One particular story sticks out to Yaseen, when he got a call from a driver he knew had been physically assaulted, and he drove around his house to pay him a visit.
“So I went to see this guy, who is 60 years old and who got assaulted by a passenger, late one night. And the police did come onto the scene, and he’s reported it to the police, but then Uber failed to cooperate with the police. I went to see him again down his house, and his face had swollen up. I asked him what was happening and he said, ‘look, the police can’t get hold of the passenger because Uber haven’t given him the details. Yeah, so I just don’t have the time to go and chase up the police.’ So I said, ‘look, come on. This is not right. I’ll go with you to report and push the police and try and get something done because you can’t have a person assault you and then get away with it. I mean, it’s not right. But he turned around, and it still sits in my head the way he said it, and he said it in our language; he’s the same guy, a Pakistani guy like me. And he called me ‘son’, he referred to me as son. He said, ‘son, this is part of my job. We’re gonna get punched and abused’, you know, and the way he said it, it still sits my head. Look, it is not our job to get assaulted. It’s not something we should be putting up with. A lot of people sort of live with the assumption thinking it’s okay to receive abuse, it’s okay to get physically attacked in their job, and it’s okay, but it’s not okay. And the reason they have that mindset is the lack of support from the police and lack of support from operators like Uber. They’re happy to turn a blind eye to that, they’re happy to allow that kind of abuse. And that’s what we’ve been highlighting. And that’s my passion really. So from then, every time I heard of a driver (getting attacked) I would write to Uber saying, ‘look, what action are you taking against this rider?’ They would never come back to me, but the point was, they didn’t really care. And that was the tipping point for me.”

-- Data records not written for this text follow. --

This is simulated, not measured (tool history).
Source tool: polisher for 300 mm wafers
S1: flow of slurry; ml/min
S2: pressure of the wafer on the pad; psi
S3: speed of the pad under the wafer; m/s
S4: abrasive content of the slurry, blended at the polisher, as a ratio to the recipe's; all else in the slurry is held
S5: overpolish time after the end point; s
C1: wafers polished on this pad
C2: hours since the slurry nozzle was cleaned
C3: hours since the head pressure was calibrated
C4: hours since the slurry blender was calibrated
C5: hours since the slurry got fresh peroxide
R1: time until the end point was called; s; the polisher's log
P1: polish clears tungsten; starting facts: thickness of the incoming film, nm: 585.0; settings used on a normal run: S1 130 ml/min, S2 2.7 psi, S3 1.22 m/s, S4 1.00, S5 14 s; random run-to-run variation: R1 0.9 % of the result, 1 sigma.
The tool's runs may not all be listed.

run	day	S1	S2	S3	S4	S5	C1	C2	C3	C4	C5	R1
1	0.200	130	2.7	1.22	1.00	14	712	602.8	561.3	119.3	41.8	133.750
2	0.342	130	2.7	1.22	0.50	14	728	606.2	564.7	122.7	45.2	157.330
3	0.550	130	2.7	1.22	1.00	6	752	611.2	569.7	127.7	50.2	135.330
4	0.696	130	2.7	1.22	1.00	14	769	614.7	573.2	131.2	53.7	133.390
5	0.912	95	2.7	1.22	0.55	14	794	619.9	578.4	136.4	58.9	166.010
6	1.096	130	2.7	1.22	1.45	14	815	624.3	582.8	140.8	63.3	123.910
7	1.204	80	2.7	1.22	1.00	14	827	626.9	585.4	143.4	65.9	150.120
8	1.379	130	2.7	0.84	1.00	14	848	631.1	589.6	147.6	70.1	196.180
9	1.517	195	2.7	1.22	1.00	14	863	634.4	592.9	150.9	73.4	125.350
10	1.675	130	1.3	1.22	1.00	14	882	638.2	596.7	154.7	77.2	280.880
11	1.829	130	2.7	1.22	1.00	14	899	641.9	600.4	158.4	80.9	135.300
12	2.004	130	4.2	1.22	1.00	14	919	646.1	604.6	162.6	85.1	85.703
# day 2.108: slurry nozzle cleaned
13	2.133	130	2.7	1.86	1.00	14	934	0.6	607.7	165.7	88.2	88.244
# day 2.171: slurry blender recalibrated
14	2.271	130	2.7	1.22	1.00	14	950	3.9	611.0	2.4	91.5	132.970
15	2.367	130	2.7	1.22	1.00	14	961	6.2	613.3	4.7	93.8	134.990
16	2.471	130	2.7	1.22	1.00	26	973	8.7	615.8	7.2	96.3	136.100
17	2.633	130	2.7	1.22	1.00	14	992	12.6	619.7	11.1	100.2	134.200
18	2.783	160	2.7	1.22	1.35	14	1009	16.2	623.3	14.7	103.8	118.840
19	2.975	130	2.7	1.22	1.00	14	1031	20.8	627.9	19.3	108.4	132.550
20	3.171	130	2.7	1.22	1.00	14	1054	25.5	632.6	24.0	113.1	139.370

In 2016, Yaseen and his co-claimant James Farrar launched a case in the employment tribunal, arguing that they should be classed as workers. A landmark case, which they would go on to win. Yaseen had already been trying to campaign for workers, but had reached a point where he felt legal action was the only way forward. “I was actually trying to do what I can to, you know to speak to Uber, but we were just talking to a brick wall. And like I said, it came to the stage where all the drivers that we had sort of gave up, thinking there’s nothing we could do.”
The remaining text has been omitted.